Glad I never picked it back up. Played Vanilla with close friends when it came out, stopped playing then picked up BC. Stopped playing, picked up Wrath.
Each time I started playing again, fewer and fewer of my friends were playing, and the game became less and less about the interesting story and more and more about grinding.
As someone who's played more or less continuously, I'm slightly mystified by this assessment. Every expansion they've told a tighter story, and more of it. Hellfire Peninsula and to a lesser extent the rest of Outland is the grindiest stuff left
In classic (which I leveled through plenty even if I never played it as endgame), most of the world was pretty disconnected. It had a lot of depth and charm that's been lost, but not so much 'story'.

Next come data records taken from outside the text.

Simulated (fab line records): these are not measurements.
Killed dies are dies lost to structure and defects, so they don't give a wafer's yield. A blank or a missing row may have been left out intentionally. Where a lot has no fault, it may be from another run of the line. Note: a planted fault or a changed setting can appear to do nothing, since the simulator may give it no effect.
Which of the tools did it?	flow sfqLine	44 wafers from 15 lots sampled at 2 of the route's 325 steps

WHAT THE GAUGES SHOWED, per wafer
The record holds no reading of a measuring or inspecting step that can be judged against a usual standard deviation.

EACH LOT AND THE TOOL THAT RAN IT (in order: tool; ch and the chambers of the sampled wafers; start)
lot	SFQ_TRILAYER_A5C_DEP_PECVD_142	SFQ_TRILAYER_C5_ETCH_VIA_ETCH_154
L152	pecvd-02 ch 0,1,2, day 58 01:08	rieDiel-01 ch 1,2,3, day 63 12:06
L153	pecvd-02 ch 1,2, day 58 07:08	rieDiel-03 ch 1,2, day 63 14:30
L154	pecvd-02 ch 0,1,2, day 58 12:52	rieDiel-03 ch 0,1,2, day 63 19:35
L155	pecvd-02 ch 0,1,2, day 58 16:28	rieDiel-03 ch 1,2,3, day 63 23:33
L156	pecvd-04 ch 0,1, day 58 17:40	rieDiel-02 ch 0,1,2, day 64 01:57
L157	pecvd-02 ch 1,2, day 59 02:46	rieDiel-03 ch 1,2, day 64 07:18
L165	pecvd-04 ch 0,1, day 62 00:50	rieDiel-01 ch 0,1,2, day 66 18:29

In TBC, you sometimes got good arcs with significant storytelling, but this only happened in a few places (Blood Elf and Dranei starting zones, a little bit in Nagrand for Horde, some in Blade's Edge and Netherstorm, a little in Shadowmoon for attunement quests)
In Wrath, the entire expansion actually told a story, and each zone tended to have a good story or two on its own.
In Cata, they made everything cinematic: each zone told a story. More true of the new zones, but the rebuilt leveling zones had this too.
In Mists, they made the idea of a zone being comprised not of x quests but of storylines explicit and the progression of the expansion was the rise and fall of Garrosh Hellscream
In Draenor, they kept the mists-era storyline system and added even heavier phasing to certain zones to tell a sweeping story with media-like pacing
It's not necessarily better. The world feels smaller, like there's less to do and less to discover, but it's not grindy. Heck, that might be part of the problem. I was more engaged when there were difficult grinds like Netherwing than in the endgame of Draenor.